Autumn On The EB

Autumn On The EB

Sunday, January 21, 2024

Tweaking An Old Standard

 

"Hell, give me Greenwell's Glory, and Campbells Fancy and Beaverkill, all wet and about size 12 and May on the big river, and anyone else can have whatever he wants". - Sparse Grey Hackle writing about the Beaverkill River and it's older flies


It's early May and the Zebra Caddis are everywhere except you will not find many on the water surface but in bushes along the river.  They crawl to the streamside by the thousands to do their mating  dance and with so many flying , usually after we shake the bushes around, we think surface action will be great but mostly it's not.  At this point it's a wet fly game!!


My Wet Caddis - This is Simple

A size 14 or 12 hook (I like 12, 16 works too

Black thread (your size)

Tie in 2 peacock herls and wind on for the body


Take one grouse hackle feather and, without stripping the fluff from the base of the feather, wind two turns up and then secure.




The fluff will make the best wing/leg presentation possible.


Yes, it's freezing out BUT only 3 months to go unless you're a freezout nut!!!


Ken


7 comments:

Anonymous said...

Dear Ken,

You have excellent taste in classic trout flies. As I'm sure you know, this is a 'Gray Hackle' (AKA 'Gray Hackle Peacock'). At times it's tied with a red hackle tail, more often without; sometimes a tinsel rib is added, more often not.

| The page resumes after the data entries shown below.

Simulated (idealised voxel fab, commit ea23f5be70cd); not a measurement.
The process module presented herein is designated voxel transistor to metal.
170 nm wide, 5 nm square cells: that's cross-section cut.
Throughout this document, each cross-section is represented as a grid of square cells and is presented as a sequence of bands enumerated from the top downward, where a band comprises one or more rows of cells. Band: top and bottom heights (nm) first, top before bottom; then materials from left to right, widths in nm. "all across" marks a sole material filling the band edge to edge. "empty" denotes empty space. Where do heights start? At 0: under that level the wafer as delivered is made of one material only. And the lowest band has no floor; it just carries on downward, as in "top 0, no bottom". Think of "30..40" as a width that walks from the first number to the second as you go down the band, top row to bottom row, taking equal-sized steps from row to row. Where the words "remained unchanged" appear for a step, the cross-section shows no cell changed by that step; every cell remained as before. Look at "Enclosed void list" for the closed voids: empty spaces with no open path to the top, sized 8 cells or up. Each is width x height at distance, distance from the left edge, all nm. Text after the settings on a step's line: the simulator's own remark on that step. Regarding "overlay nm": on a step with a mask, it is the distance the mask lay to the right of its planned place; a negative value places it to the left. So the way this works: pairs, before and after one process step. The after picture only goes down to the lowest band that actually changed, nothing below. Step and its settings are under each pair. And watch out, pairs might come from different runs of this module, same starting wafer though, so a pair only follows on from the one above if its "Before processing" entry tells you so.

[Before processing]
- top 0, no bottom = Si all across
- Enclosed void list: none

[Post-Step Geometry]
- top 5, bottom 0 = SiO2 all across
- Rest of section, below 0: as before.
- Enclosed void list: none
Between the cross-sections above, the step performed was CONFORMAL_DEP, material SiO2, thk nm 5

In her 1892 book Favorite Flies and Their Histories, Mary Orvis Marbury lauds the efficacy of this pattern and its sibling the Brown Hackle. Both patterns date to the 1700s, and were favorites of the majority of Marbury's two hundred correspondents who contributed to her book. She quotes angler L.B. France who stated "It is well to have in your fly book a little of everything, but of Gray and Brown Hackles ... an abundance."

The Brown Hackle was the very first pattern I mastered as a sixteen-year-old novice tyer. Fifty-four years later I still tie this fly, with which I have caught panfish, smallmouth bass, grayling, landlocked salmon, arctic char, and most North American species of trout.

-Mike

Millers River Flyfisher said...

Mike,

I've always stayed clear of that red tailed fly!! I know of a beaver pond where it may work....

Sometimes I tie a bunch of peacock and starling wets because that starling hackle has just the right amount of brown in it to fool a trout into thinking it's a zebra caddis. At least it fools me!!!!!

Ken

Anonymous said...

Dear Ken,

Although my 1965 edition of the Noll Guide to Trout Flies insisted on a tail of "red wool or floss", from the start I have tied Brown Hackles with only four ingredients: hook, black thread, peacock herl, and furnace brown hackle. Only later did I learn that the tailless version of this pattern was preferred, as shown on the very first illustrated plate of Marbury's book.

For flies size 18 and smaller, in lieu of furnace brown hackle I substitute starling, thereby tying the 'Starling and Herl' (AKA 'Starling and Peacock', 'Peacock and Starling', etc.) - another centuries-old classic trout fly, and a great imitation of the many small dark caddis species.

-Mike

Millers River Flyfisher said...

Mike,

The starling feather is such a great material especially on the small flies. It's also very fragile and takes some time dealing with that shortcoming which may be why you don't see too much of it being used by modern tyers. NOTE: My word checker says that "tyer" is the dated form or "tier". I refuse to believe that!!!

Ken

Charles said...

That will surely be on my fly tying bench this winter--in all 3 sizes.
Charles

Anonymous said...

Dear Ken,

Three years ago I published an article on the American Museum of Fly Fishing website which included the word tyer in its introduction. The AMFF editor and I had a cordial discussion about the merits of tyer vs. tier, in which she explained that their journal uses only tier despite its two separate definitions.

I acquiesced and my article was published with tier as its sole revision, but I agree with you that tyer is the better word for 'one who ties flies'.

-Mike

Millers River Flyfisher said...

Mike,

Or we can compromise and call that person a FLY TIRE!!